Home Improvement Asked by Bzrs on March 15, 2021
I have an electrical box that ideally I would get moved, but I’m trying to work with what I’ve got. From what I can tell, it has already been moved/replaced twice before, as there is a round patched area as well as a metal cover plate near the current box (where there is a light fixture).
I have searched extensively on the internet about possible fixes for this with regards to how to get a chandelier placed where I want it. Swagging is the obvious solution (which is not my favorite look), but I also read that getting a fixture with a large rectangular canopy could work. Problem is, my junction box is off in two dimensions, and also the mounting brackets for linear chandeliers seem to always have a centered hole where the wires from the box will be spliced with those from the fixture.
So, out of curiosity, if the main concern is that splices be contained yet accessible (according to code), would it be possible to splice a long set of extensions at the point of the box, contain it with one canopy (a small circular one), then run those extensions to the linear chandelier, splice them and contain the wire nuts using the mounting bracket, then swag the whole thing?
I have serious doubts about this possible ‘solution’ so I’m not going to do it, but I was curious if it would fly. In my mind one obvious issue would be covering the wires and making sure they aren’t the main source of support for the light (running a cable or chain), but I neglected to include that in my sketch below. Thanks in advance!

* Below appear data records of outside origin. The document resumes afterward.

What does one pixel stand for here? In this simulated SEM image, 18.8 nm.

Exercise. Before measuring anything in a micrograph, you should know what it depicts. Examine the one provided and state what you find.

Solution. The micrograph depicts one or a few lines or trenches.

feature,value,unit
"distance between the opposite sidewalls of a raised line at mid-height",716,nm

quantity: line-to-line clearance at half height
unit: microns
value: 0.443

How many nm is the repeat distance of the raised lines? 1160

EDIT: As an alternative, could one drill holes in the two canopies so that the wire could be run across the ceiling, hidden with a raceway/cord cover, and then mount the mounting bracket straight to the ceiling? That way The light would get sufficient support. Sketch below:
This sort of job (extending power along a wall or ceiling) is precisely what surface raceway (such as Wiremold™) is made for. In Wiremold 500/700 series (Legrand's baseline metallic product), you'd be using a V5737 box with a blank cover (a standard 4" round junction box cover painted to match the raceway/ceiling will work, or you can order in a V5736 cover if you don't want to do any painting) as your starter, then appropriate lengths of raceway (including what sounds like a flat elbow) to connect the starting point to a V5738AF fan box, which you can then hang your chandelier from. Within this raceway, you then run THHN wires (black/white/green 12AWG stranded serves as a "universal donor" here) from the existing box connections to power the new fixture.